Using calendar: Australia - Perth. You can change this.

Christ the Lord was tempted and suffered for us. Come, let us adore him.
Or: O that today you would listen to his voice: harden not your hearts.

Year: C(I). Psalm week: 1. Liturgical Colour: Violet.

St John Baptist de la Salle (1651 - 1719)

He was born in Rheims in France in 1651. He became a priest and devoted himself wholeheartedly to the education of children, founding schools for the poor. He and his colleagues formed a congregation called the Brothers of the Christian Schools, in whose cause he suffered many tribulations. He died in Rouen in 1719. See the articles in the Catholic Encyclopaedia and Wikipedia.

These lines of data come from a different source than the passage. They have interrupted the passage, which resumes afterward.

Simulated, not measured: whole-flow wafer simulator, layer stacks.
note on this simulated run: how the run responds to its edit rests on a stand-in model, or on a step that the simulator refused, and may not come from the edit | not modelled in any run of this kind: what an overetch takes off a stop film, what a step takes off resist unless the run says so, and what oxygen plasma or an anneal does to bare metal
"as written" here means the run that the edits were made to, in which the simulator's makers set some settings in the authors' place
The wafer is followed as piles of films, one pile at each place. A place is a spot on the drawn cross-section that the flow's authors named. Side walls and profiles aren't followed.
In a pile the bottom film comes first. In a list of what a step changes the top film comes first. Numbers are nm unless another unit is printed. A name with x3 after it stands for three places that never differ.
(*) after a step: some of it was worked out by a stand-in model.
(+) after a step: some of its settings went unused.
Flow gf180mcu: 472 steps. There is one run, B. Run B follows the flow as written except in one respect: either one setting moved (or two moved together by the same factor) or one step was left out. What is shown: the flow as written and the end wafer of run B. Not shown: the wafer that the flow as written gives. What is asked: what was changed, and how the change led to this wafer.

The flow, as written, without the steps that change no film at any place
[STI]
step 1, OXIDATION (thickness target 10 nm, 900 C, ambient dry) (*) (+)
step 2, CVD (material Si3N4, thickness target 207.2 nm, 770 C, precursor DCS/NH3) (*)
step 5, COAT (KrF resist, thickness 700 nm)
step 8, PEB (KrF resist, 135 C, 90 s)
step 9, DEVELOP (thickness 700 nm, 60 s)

Other saints: St Henry Walpole (1558-1595)

East Anglia
Henry Walpole was born at Docking (Norfolk) in 1558, the eldest son of Christopher and Margery Walpole. He was educated at Norwich Grammar School, at Peterhouse, Cambridge, and at Gray’s Inn. He is said to have become a Catholic as a consequence of the martyrdom of Edmund Campion. In 1582 he went abroad to study, first to Reims and then to the English College, Rome. Shortly afterwards he joined the Society of Jesus. In spite of poor health he was ordained priest at Paris in 1588, served as chaplain to the Spanish army in the Netherlands, and then taught in the English seminaries of Seville and Valladolid. In 1593 he returned to England, landing at Bridlington on 6 December, but was arrested the very next day on suspicion of being a priest. He was interrogated at York, transferred to the Tower of London where he was frequently tortured. He was indicted on a charge of high treason because he was ordained abroad to minister in England; he was condemned to death. He was executed at York on 7 April 1595, by being hanged, drawn and quartered.
DK

About the author of the Second Reading in today's Office of Readings:

Second Reading: St John Fisher (1469 - 1535)

John Fisher was born in Beverley, in Yorkshire, in 1469. He studied theology at the University of Cambridge, and had a successful career there, finally becoming chancellor of the University and bishop of Rochester: unusually for the time, he paid a great deal of attention to the welfare of his diocese. He wrote much against the errors and corruption into which the Church had fallen, and was a friend and supporter of great humanists such as Erasmus of Rotterdam; but he was greatly opposed to Lutheranism, both in its doctrine and in its ideas of reform.
  He supported the validity of King Henry VIII’s marriage to Catherine of Aragon, and for this he was briefly imprisoned. When the King had divorced Catherine, married Anne Boleyn, and constituted himself the supreme Head of the Church in England, John Fisher refused to assent. He was imprisoned in the Tower of London on a charge of treason, and on 22 June 1535, a month after having been made a Cardinal by the Pope, he was executed.

Liturgical colour: violet

Violet is a dark colour, ‘the gloomy cast of the mortified, denoting affliction and melancholy’. Liturgically, it is the colour of Advent and Lent, the seasons of penance and preparation.

Mid-morning reading (Terce)Ezekiel 33:10,11
Our sins and crimes weigh heavily on us; we are wasting away because of them. How are we to go on living? As I live – it is the Lord who speaks – I take pleasure, not in the death of a wicked man, but in the turning back of a wicked man who changes his ways to win life.

Noon reading (Sext)Jeremiah 18:20
Remember how I stood in your presence to plead on their behalf, to turn your wrath away from them.

Afternoon reading (None)Jeremiah 31:2,3,4
The Lord says this: They have found pardon in the wilderness, those who have survived the sword. Israel is marching to his rest. I have loved you with an everlasting love, so I am constant in my affection for you. I build you once more; you shall be rebuilt, virgin of Israel.